Sustainable Energy Innovation
Sep 23, 2013 to Nov 17, 2013
Cost per enrollment: Free
- Provides video lectures
- Uses discussion forums
- Contains external social networking participation or elements
- Some of your work will be assessed by peers
- You will not be given a final grade in this course
- You will be expected to work with a group of other students
Full course description
Here is your chance to change the course of history! In this eight-week experience, you will begin developing profitable social and technological innovations to tackle our pressing energy and climate obligations. Course content includes videos and short readings carefully selected and organized to be accessible to a wide audience regardless of nationality, educational background, professional interests, or academic focus.
All of the assigned work in this course is designed to help you dream up and begin developing your own sustainable energy innovation. Your innovation may be a physical product, or a service. It may be a technical innovation, or a social one. It need not make you rich, but you will be challenged to at least make your project self-supporting. The course materials, my feedback, and, most importantly, interactions with your classmates, will all help as you try to make your ideas real. You can complete the coursework in two to four hours per week, and any additional time you spend will just improve the chances your project is successful.

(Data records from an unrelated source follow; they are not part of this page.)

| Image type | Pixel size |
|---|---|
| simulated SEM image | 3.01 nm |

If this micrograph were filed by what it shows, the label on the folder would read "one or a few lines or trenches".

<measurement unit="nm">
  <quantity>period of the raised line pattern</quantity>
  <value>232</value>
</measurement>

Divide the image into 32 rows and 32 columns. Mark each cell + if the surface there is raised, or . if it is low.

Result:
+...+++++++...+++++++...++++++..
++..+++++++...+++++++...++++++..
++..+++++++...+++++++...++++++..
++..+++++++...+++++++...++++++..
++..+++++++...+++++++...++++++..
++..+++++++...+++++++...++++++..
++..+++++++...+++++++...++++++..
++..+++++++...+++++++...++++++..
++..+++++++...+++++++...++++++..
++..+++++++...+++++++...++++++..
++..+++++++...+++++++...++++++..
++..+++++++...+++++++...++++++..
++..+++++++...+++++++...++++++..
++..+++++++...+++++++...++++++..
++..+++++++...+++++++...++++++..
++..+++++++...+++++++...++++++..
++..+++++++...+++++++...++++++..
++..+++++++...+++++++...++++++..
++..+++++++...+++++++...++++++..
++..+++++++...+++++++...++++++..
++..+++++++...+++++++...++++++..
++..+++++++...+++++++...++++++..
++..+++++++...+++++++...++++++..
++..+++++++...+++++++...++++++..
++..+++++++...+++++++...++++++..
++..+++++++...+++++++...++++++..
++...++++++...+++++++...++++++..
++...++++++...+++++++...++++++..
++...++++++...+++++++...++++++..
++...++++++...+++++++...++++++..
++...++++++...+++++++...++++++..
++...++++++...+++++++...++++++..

Students should have completed the Intro to Sustainable Energy course on Canvas Network, or something similar, prior to taking this course.
Leidy Klotz, Ph.D.
Dr. Leidy Klotz is an engineering faculty member at Clemson University where he teaches courses like this one and does research on related topics. Prior to becoming an academic, Leidy managed school construction projects in New Jersey. And before getting a real job, he played for the Pittsburgh Riverhounds professional soccer team in 2000 and 2001. Leidy and his beautiful wife, Monica, live in Clemson, South Carolina where most of their climate-changing emissions come from travel to visit family or the beach.